P&G Financial Results for October–December 2012 at High End of Expectations

The Procter & Gamble Company increased core earnings per share by 12% to $1.22 for the October–December 2012 quarter. Organic sales grew 3% for the quarter as well, and net sales were $22.2 billion, an increase of 2% versus the prior year period including a -1% impact from foreign exchange. Overall, the company delivered broad-based organic sales growth, with all business segments increasing organic sales by 2% or more versus the prior year.

P&G also held or grew market share in businesses representing nearly 50% of sales in the October–December quarter, as measured on a constant currency value basis. In the U.S. market, P&G held or grew value share in businesses representing nearly 60% of sales.

“Our second quarter results were at the high end of our expectations on the top-line and well ahead of forecast on operating profit, earnings per share and cash flow,” said P&G chairman, president and CEO McDonald. “Global market share trends improved as we continued to implement our growth strategy and made very good progress against our productivity and cost savings goals. Our strong first half results have enabled us to raise our sales, earnings and share repurchase outlook for the fiscal year, while we strengthen investments in our innovation and marketing programs.”

For the company’s beauty segment, the majority of the businesses increased net sales versus the prior year driven by innovation and higher pricing. Overall, net sales increased 1%. Net sales decreased in skin care due to competitive activity while net sales decreased in salon professional due to the negative impact from foreign exchange and market softness. Increased net earnings were driven by higher pricing and productivity savings in cost of goods and overheads.

For its grooming segment, P&G reported a 4% drop in net sales for the quarter. Blades and razors net sales increased versus the prior year due to higher pricing and growth in the U.S. driven by strengthened marketing and in-store plans and were partially offset by the negative impact from foreign exchange. Organic sales in appliances increased behind favorable product mix and price increases, but all-in sales for the segment decreased due to the divestiture of the household appliances business and negative foreign exchange. Net earnings were in-line with prior year as higher pricing and productivity savings were offset by the decrease in net sales and higher commodity costs.

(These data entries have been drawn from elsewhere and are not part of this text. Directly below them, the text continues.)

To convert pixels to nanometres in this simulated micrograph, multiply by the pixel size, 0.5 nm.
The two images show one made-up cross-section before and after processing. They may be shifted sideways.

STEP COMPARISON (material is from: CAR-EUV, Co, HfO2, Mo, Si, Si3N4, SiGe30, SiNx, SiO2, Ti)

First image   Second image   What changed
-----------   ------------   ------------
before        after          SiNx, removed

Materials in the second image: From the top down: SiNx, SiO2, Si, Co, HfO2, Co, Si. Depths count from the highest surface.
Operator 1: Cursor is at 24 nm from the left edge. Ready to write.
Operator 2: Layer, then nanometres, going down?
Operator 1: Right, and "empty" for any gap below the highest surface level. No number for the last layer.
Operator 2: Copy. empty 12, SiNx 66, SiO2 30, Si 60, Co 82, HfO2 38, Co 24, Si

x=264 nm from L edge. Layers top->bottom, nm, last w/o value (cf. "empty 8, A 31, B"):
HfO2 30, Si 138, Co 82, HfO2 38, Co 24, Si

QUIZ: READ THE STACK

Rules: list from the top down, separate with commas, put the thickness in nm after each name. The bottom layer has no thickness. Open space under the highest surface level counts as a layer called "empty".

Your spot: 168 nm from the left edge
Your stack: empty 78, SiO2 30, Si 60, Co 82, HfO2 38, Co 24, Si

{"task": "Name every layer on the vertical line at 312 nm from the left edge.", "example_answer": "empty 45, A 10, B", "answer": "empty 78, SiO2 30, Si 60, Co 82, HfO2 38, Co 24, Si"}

The company is increasing its organic sales growth guidance for fiscal 2013 to a range of 3–4% for the fiscal year from a previous range of 2–4%. Foreign exchange is expected to reduce sales growth by 2%, resulting in guidance for all-in net sales growth of up 1–2% versus the prior year. The company also increased its outlook for share repurchase to $5–6 billion, up from a prior range of $4–6 billion.

Additionally, P&G is estimating net and organic sales growth in the range of 3–4% for the January–March 2013 quarter. Foreign exchange is expected to be neutral to sales growth.